Ah, the delights of sunday afternoon conversations like this!
I just hope everyone will strive for understanding the other. I tried
to signal this in referring the atricle jim and I wrote in human development
where we argued that the indivdiual-social dimension of lsv/piaget
differences could not be understood without consideration of what we
considered a major difference in the role of culture in the two
cases.
I am REALLY interested in obtaining citations from Piaget's work from
which David took his characterization of the role of the teacher because
it suggests convergences, although Ana did not interpret David that way.
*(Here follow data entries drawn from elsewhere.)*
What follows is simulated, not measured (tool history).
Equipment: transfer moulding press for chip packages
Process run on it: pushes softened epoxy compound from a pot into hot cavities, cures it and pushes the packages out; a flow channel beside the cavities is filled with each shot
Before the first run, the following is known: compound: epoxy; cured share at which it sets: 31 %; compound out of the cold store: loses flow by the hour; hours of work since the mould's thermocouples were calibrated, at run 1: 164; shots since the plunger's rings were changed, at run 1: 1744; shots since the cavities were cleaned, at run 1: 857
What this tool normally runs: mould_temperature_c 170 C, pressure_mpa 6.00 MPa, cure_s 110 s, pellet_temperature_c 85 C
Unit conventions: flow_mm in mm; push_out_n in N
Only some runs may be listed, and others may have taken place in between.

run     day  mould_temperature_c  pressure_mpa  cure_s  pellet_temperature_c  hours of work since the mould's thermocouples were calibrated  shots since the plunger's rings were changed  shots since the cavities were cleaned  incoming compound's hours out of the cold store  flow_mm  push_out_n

Both LSV and Piaget are, I believe, constructivists. The issues revolve
around the organization of the constructive process and the role of others
(teachers) in it. Coming to Piaget from the cross-cultural literature as
I did, I was always impressed at his distrust of schooling as a source
of development because accomodation so dominated assimilation, blocking
equilibration, but David is suggesting a quite different form of
educative activity (not to be found in many classrooms at 1:30 ratios
I am afraid) where getting a delicate balance of accommodation and
assimilation is the goal of the teacher (my case was taken from
afterschool, one-on-one activity).
I am not clear, Kevin, why you interpreted anything I wrote as sustaining
this idea:
But I get the impression that conversation may not count as "joint
activity" as you use it. It seems that the weight on the word
"embodiment" suggests some physical exertion beyond conversation, for
example.
Sure, conversation is a form of joint activity, mediated by the complex
cultural system of spoken language. But in the example, the child and
college student were not sitting opposite each other, hands folded,
having a conversation. They were actively jointly attending to a complex
set of cultural artifacts in common. My guess, and it is only a guess,
is that if they had been using only spoken language to mediate their
joint activity, the adult would not have been able to arrange for the
child to construct a new understanding.
As BB suggests, there are a lot of similarities in points of view here. There
MAY be some important differences, or the poverty of THIS convesational
medium, with only the written words and a few conventional icons support
our attempts at mutual understanding.
So, to follow a bb suggestion for a new practice, I'll end with some
questinos (sorry I didn't take the time to do this in previous post).
Are a Piagetian and Vygotskian analysis of the interaction I posted
different in any important ways?
Where does Piaget most clearly lay out the role of the teacher within his
constructivist framework?
Do others have other examples we might examine that could help us parse
our differences and the examples themselves?